I am evaluating Couchbase 4.5 on Centos and earlier Ubuntu. On
both operating systems I am observing a weird n1ql query latency distribution
using CB 4.5 Enterprise and the latest python SDK, which I understand is the
C++ sdk underneath. For the following graph I ran 6 Centos 6.4 servers in a CB
4.5 enterprise cluster, and a client on a PC running Windows 7 with the CB python client.
The response sample distribution, with latency measured at the client, looks
like this:
The horizontal axis is latency in milliseconds. The vertical
axis axis is the number of samples observed in about 1/100 of the full range of
latencies (here about 47 to 435 ms). Between the blips in the image, there are mostly
zero observations. The total number of samples is 10000. There is about a 42 ms
ping time between the client and server. Query response size ranges between
about 100 bytes and 100,000 bytes.
Notice the distinct separation of completion times apparently
correlated with complete round-trip times between client and server. This would
be expected e.g. if there were a single large buffer that fills at the client and
then is acknowledged back to the server before any more information is sent
from the server. Nagle TCP issues alone would likely not be able to make so many
blips, but I am not ruling Nagle out entirely—perhaps in conjunction with
something else. However, I found documentation that Nagle is turned off by
default in CB 4.5, and I did not turn it on.

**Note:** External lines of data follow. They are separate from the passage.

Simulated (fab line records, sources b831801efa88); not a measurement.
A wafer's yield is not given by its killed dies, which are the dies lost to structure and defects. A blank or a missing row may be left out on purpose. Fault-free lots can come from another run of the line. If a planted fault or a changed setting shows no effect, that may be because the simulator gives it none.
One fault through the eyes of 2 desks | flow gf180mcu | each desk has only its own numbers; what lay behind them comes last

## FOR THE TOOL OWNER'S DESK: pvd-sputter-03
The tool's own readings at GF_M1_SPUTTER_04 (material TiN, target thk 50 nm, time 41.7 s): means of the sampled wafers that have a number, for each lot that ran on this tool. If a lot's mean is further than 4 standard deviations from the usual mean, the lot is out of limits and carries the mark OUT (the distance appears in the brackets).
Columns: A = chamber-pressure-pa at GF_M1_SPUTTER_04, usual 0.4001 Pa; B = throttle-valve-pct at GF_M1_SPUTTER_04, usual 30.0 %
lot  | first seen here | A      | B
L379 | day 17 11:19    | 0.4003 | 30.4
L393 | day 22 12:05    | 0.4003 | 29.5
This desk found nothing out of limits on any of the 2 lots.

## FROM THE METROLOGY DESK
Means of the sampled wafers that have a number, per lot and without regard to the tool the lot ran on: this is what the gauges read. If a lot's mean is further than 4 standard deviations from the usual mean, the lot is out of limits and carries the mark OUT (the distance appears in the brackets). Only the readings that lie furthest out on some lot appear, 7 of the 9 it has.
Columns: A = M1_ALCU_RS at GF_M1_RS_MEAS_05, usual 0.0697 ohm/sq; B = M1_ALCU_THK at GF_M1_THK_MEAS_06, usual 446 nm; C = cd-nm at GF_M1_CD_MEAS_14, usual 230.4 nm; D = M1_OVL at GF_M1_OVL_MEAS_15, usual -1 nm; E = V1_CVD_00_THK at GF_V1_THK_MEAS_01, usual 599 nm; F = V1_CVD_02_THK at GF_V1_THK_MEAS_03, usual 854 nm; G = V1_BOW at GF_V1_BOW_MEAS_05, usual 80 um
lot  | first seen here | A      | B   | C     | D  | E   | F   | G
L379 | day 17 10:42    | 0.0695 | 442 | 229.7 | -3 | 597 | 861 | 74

For clients having lower ping times to the server cluster,
this shows up as a long thick tail with blurring between the blips.
Do you have a suggestion about how to eliminate this?
Could I size some buffers differently perhaps, or what
should I do to eliminate these response delays?
If possible, please be specific about exactly what I might do
or attempt to stop this.
This is indeed interesting observation!! On the face of it, doesn’t look like Nagle’s effect.
The response sample distribution, with latency measured at the client…
…
Query response size ranges between about 100 bytes and 100,000 bytes.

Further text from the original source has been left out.